"Monk"
Thelonious
Monk - obituary by Whitney Balliett
Oxford University Press, 1991
The pianist and composer Thelonious
Monk, who died last week, at the age of sixty-four, was an utterly original man
who liked to pretend he was an eccentric. Indeed, he used eccentricity as a
shield to fend off a world that he frequently found alien, and even hostile. A
tall, dark, bearish, inward-shining man, he wore odd hats and dark glasses with
bamboo frames when he played. His body moved continuously. At the keyboard, he
swayed back and forth and from side to side, his feet flapping like flounders
on the floor. While his sidemen soloed, he stood by the piano and dnaced,
turning in slow, genial circles, his elbows out like wings, his knees slightly
bent, his fingers snapping on the after-beat. His motions celebrated what he
and his musicians played: Watch, these are the shapes of my music. His
compositions and his playing were of a piece. His improvisations were molten
Monk compositions, and his compositions were frozen Monk improvisations. His
medium- and up-tempo tunes are stop-and-go rhythmic structures. Their melodic
lines, which often hinge on flatted notes, tend to be spare and direct, but
they are written with strangely placed rests and unexpected accents. They move
irregularly through sudden intervals and ritards and broken rhythms. His
balladlike tunes are altogether different. They are art songs, which move
slowly and three-dimensionally. They are carved sound. (Monk's song titles -- "Crepuscule
with Nellie," "Epistrophy," "Ruby, My Dear,"
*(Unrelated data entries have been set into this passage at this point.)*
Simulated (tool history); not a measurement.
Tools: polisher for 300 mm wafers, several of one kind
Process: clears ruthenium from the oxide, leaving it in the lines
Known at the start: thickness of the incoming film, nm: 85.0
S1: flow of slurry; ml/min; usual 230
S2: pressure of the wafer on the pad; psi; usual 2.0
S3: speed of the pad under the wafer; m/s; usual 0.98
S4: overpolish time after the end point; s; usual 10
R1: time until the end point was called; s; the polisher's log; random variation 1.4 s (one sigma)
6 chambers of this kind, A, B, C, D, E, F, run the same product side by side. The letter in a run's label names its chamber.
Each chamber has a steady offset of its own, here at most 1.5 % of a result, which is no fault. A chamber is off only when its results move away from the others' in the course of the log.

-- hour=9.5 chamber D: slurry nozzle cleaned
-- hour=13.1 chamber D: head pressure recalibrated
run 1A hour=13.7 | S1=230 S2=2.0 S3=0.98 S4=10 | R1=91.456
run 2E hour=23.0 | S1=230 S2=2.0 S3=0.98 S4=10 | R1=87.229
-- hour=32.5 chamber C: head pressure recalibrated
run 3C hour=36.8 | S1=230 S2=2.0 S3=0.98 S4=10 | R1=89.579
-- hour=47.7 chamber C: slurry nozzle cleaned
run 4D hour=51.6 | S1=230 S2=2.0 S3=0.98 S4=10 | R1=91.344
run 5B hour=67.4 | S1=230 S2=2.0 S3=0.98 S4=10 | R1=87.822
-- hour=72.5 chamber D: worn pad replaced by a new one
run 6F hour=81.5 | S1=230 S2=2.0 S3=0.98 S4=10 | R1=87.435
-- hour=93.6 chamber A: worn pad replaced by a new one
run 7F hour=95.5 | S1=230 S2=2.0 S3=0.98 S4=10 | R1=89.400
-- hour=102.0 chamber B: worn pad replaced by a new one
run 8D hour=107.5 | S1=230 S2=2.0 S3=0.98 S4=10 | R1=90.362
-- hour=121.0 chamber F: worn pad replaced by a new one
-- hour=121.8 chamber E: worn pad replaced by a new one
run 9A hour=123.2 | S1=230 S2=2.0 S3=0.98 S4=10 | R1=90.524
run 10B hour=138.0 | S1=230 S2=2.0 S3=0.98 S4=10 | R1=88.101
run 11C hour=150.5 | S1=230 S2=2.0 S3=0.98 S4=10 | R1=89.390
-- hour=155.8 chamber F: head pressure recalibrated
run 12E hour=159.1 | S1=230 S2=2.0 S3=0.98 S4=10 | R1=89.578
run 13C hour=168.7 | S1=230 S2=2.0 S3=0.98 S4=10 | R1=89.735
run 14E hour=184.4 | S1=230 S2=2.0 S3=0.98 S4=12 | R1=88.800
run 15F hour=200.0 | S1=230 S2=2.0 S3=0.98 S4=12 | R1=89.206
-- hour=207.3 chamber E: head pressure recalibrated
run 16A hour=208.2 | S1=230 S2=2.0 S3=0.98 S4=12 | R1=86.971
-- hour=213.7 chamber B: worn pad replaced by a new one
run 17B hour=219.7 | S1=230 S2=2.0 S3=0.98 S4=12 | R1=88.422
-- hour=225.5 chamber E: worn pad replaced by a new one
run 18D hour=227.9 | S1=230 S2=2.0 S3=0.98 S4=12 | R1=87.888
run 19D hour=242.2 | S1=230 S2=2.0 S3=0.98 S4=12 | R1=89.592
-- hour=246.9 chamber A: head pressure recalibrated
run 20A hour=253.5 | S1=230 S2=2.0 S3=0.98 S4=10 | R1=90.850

"Well You Needn't," "Rhythm-a-ning," "Hackensack"
-- are as striking as the songs themselves. But none beat his extraordinary
name, Thelonious Sphere Monk, which surpasses such euphonies as Stringfellow
Barr and Twyla Tharp.) His improvisations were attempts to disguise his love of
melody. He clothed whatever he played with spindly runs, flatted notes, flatted
chords, repeated single notes, yawning silences, and zigzag rhythms. Sometimes
he pounded the keyboard with his right elbow. His style protected him not only
from his love of melody but from his love of the older pianists he grew out of
-- Duke Ellington and the stride pianists. All peered out from inside his
solos, but he let them escape only as parody.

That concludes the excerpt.